Icelanders like Jon Ogmundsson have endured many hardships in the last year, including soaring inflation, rising unemployment and a banking crisis so serious the country nearly declared bankruptcy.
Now Iceland's battered economy is claiming one more victim - McDonald's.
Mr. Ogmundsson owns the country's three McDonald's restaurants and he plans to close them all this week. He says Iceland's troubled currency, the krona, is to blame. It has lost almost 70 per cent of its value against the euro in the last 18 months, driving up the cost of imports including the beef, cheese and special sauces Mr. Ogmundsson brings in from Germany.
"With the collapse of the Icelandic krona, our food costs have doubled," he said Monday from Reykjavik. "Business is good, but the bottom line is not sexy."
Mr. Ogmundsson charges about 650 kronur for a Big Mac, roughly $5.50 (U.S.). He said he would have to increase the burger's price by 30 per cent just to cover the added input costs. "We have not been able to increase prices as we would need," he said. "Customers are not willing to pay more."
Most economists don't expect Iceland's economy, or its currency, to recover any time soon. Inflation stands at about 10 per cent, interest rates are 12 per cent and the International Monetary Fund expects the country's economy to shrink by 8.5 per cent this year, the worst among 33 developed nations.
The IMF and other lenders have put together a $10-billion rescue package for Iceland.

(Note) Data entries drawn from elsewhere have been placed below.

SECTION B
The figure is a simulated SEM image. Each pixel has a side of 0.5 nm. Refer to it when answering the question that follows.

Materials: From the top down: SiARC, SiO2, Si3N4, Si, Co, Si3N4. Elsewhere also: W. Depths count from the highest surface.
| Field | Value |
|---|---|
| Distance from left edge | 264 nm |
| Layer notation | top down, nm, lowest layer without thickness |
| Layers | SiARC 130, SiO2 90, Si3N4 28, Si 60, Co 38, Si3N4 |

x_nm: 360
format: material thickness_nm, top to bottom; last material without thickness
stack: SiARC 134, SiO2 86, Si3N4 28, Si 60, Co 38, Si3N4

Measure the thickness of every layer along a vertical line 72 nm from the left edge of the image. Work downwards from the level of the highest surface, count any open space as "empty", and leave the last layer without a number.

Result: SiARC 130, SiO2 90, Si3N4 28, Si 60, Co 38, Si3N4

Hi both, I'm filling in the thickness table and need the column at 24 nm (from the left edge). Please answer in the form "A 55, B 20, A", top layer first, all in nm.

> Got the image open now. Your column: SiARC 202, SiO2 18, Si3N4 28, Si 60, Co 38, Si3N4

No currency has been hammered harder by the financial crisis than the krona, which plunged against all major currencies. While Iceland maintained a floating currency, a handful of other small countries in Latin America and Asia had earlier taken measures to prevent runs on their currencies after crises in the 1980s and 1990s, typically through pegs to the U.S. dollar or euro.
The krona lost 50 per cent of its value against the euro last year, putting it alongside the Zimbabwean dollar and Turkmenistan's manat in terms of poor-performing currencies. It has fallen more than 15 per cent this year despite the government's adoption of some foreign-exchange controls.
McDonald's, which has more than 30,000 restaurants worldwide, doesn't have much confidence in Iceland's sagging economy either. In a statement, McDonald's said "the very challenging economic climate in the country makes it financially prohibitive to continue the business."
Monday's announcement ends 16 years of McDonald's in Iceland. The first restaurant was opened in Reykjavik in 1993 by then-prime minister David Oddsson, who took a big bite out of a Big Mac. That might have been a bad omen. Mr. Oddsson went on to become the head of the country's central bank and he has been widely blamed for the country's financial problems. The public bitterness got so bad this year Mr. Oddsson was forced from office and had to travel with a team of bodyguards.
McDonald's is not the only burger chain to fall victim to Iceland's ailing economy. Burger King has also pulled out. There are other fast food chains in the country, such as Pizza Hut, KFC and Taco Bell, but they rely more on local supplies instead of costly imports.
Mr. Ogmundsson said his customers will be sad to see the end of Ronald McDonald. But he offered some hope to burger-starved patrons. He plans to convert the restaurants into a new chain called Metro. They will have "very similar products like McDonald's," he said.
Not everyone in the country, which has a population of 320,000, is mourning the loss of the golden arches. History teacher and blogger Pall Vilhjalmsson joked that the feeble krona managed to do what seemed impossible, bring down an American icon.
The krona has "taken down the mighty symbol of American imperialism, The McDonald's," Mr. Vilhjalmsson said in an e-mail from Reykjavik.
He added that "the word on the street is that Starbucks is a 21st century edition of American imperialism. Alas, we do not have Starbucks in Iceland."